The Omnibus Crime Bill: What’s the Rush?
Fulfilling an election promise, the Government of Canada recently introduced the “Safe Streets and Communities Act” or Bill C-10. If passed, Bill C-10 would significantly amend the Canadian Criminal Code and related legislation. C-10 is an omnibus bill that includes nine pieces of proposed legislation covering changes from mandatory minimum sentences to tougher penalties for selected crimes. The government has promised to pass this Bill in the first 100 days of Parliament.
What’s the rush?
The government is well aware a 30-year obsession with “law and order” in the United States has been politically popular but has actually failed to reduce crime. Facts are facts and the failure of the US “tough on crime” approach (among others) is well documented. Unfortunately, Canadians are debating crime more than the weather these days, blissfully unaware of how much they will pay to implement a law whose major components have been proven failures in other lands.

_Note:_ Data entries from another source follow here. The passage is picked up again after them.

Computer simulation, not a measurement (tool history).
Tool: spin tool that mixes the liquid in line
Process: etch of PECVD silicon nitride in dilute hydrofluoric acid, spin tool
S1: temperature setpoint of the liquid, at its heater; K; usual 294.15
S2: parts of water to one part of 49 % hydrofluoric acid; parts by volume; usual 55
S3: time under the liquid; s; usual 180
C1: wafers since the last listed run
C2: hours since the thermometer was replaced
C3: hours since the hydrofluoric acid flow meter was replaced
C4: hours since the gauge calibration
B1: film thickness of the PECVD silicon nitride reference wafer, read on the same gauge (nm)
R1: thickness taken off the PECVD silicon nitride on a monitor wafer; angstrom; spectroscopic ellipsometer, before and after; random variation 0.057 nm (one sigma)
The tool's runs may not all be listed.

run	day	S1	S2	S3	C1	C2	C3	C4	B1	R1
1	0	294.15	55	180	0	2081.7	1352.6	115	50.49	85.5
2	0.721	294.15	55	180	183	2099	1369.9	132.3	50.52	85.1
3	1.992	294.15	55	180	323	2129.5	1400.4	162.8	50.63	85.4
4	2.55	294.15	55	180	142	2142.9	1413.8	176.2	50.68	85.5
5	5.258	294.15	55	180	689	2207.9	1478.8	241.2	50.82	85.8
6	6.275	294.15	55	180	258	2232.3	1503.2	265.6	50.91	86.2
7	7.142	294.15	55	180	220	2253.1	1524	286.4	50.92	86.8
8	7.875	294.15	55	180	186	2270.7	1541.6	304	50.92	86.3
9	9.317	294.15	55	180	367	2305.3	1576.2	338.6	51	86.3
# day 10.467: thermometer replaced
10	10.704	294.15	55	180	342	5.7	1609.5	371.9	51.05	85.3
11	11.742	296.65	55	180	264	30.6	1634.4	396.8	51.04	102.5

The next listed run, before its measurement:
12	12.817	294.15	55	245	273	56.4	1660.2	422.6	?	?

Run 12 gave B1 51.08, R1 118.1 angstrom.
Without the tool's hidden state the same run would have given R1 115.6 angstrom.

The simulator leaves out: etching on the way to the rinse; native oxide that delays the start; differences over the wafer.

From a crime prevention perspective such public interest in building safer communities is always a positive development. Everyone has a role to play and we can’t and shouldn’t leave the work up to any one order of government and its institutions. It’s a teachable moment.
That’s why the time frame of 100 days to discuss a major overhaul of the Canadian justice system is completely inadequate. Of course, everyone wants “safe streets and communities”, but in a classic American move this Bill lumps in everything from sexual abuse of children to possession of marijuana. If you disagree with the pot provision God help you because then you must also be “soft’ on sexual abuse of kids. The populist needs of a government should not stop Canadians from assessing how each specific piece of legislation tossed into this soup will affect the balance between prevention, rehabilitation, restitution and denunciation.
Some of the measures (such as Serious Time for Serious Crime Bill and the Abolition of Early Parole Act) will increase the number of inmates in an already over-crowded prison system from 13,000 to more than 17,000. Such huge increases come with huge costs. Adding more than 4,000 more inmates will mean spending an additional $1.8 billion over five years. And that is the just the federal cost. The provinces already pay to incarcerate more than 20,000 inmates at the current status. During a time of vast fiscal restraint such needless pressure on taxpayers to solve a problem that doesn’t exist is excessive and irresponsible.
In the end, the main question must be whether C-10 will in fact accomplish what the government says it will do: increase public safety. Unfortunately the answer is a resounding NO. Substantial research shows that “tough on crime” strategies have neither reduced crime nor assisted victims. And all of this is happening at a time when crime has been at its lowest in decades across the country.
So, let’s recap: during one of the lowest crime rates in history and in the midst of a crippling recession where people are losing jobs in droves the federal government is implementing a scheme that has failed elsewhere at a cost that will more than double Canada’s current public safety budgets.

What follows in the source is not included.